More importantly, if you look at his third graph, something interesting emerges. When the economy is not in recession, the percentage employed grows back towards the level that was the norm in the 1950s (which he seems to use as a baseline). And, just eyeballing it, the rate of growth looks to be pretty much the same each time. What changes is the size of the drop in employment during recessions. Unsurprisingly, if the drop is bigger, and the rate of growth during recovery is similar, it takes longer to get back to the baseline rate of employment. And if, as the graph shows, you hit another period of rising unemployment before you get there, the long term trend looks like dropping employment.
The graph for women is similar, except that the growth rate is much steeper (and the rate of drop during recessions shallower) than for men, at least until the beginning of this century. At which point the graph for women starts looking much like the graph for men. The only difference being that the rate peaks in the high 70% range, rather than the male baserate in the mid-90% range. Which is probably unsurprising, given that women are still more likely to be full-time homemakers and/or child rearers than men. (There may be other cultural reasons as well.)
Looking at all of that, I would suggest that the problem is not really that “we are not creating enough new jobs.” Rather it is that, during recessions in the past couple of decades, more jobs are going away than did during the recessions of the mid-20th century. I’m not entirely sure why that might be. However I suspect that one reason is the increasing ability to automate jobs. Which means that the constraint to letting people go during a downturn, that you lose expertise which is hard to replace when things pick up again, has weakened. Or, at least, weakened in the minds of the people who run the companies.
And that suggests that, if we want to reverse the trend in the long term, we don’t want to focus on job creation. Where we want to focus is on reducing job loss — which is a whole different issue, and likely with very different policy implications.
realpc said,
September 6, 2011 at 12:18 pm
“Where we want to focus is on reducing job loss”
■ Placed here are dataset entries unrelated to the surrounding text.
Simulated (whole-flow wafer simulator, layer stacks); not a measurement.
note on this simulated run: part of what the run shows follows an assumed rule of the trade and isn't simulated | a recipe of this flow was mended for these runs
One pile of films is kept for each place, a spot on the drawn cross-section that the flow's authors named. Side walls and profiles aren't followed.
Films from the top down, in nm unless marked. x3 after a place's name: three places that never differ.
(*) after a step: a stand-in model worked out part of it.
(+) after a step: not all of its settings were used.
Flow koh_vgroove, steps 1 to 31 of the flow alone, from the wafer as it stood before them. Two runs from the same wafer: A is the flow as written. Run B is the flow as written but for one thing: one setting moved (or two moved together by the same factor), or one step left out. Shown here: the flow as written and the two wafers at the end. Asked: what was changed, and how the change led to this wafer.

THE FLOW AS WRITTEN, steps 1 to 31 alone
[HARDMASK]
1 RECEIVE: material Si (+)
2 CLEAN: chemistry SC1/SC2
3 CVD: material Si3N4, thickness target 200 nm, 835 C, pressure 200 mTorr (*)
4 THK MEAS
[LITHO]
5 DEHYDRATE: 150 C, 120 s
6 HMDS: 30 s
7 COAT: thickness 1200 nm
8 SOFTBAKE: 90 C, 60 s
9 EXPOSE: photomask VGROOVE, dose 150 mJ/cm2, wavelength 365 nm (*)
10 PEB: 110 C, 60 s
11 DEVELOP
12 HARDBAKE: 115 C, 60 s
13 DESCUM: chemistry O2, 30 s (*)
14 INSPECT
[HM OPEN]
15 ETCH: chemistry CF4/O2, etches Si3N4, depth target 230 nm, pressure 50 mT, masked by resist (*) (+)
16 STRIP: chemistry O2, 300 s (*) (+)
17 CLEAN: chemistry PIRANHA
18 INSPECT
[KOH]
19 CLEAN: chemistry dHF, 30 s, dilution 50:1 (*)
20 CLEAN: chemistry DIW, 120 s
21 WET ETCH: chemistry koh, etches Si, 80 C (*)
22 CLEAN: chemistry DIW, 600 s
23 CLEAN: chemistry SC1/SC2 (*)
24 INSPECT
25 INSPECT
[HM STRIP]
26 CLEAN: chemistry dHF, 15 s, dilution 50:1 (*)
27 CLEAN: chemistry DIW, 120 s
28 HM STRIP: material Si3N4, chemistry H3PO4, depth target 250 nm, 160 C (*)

So you want to avoid losing jobs that were not necessary? In order to have people continue working at jobs that could be automated? And why do we expect the number of jobs to increase as the population increases? And why do we think it’s ok for the population to continue increasing? The purpose of a job is to get some kind of work done, in order to accomplish something that for some reason someone wants to accomplish. And yet we now have it all backwards — we think the purpose of a job is to give a person something to do that they can be paid for, so they can survive.
If there are not enough things that someone wants to accomplish in a certain place, and there are people hanging around in that place with nothing to do and no way to survive, the normal result is that people stop coming to that place expecting to find jobs!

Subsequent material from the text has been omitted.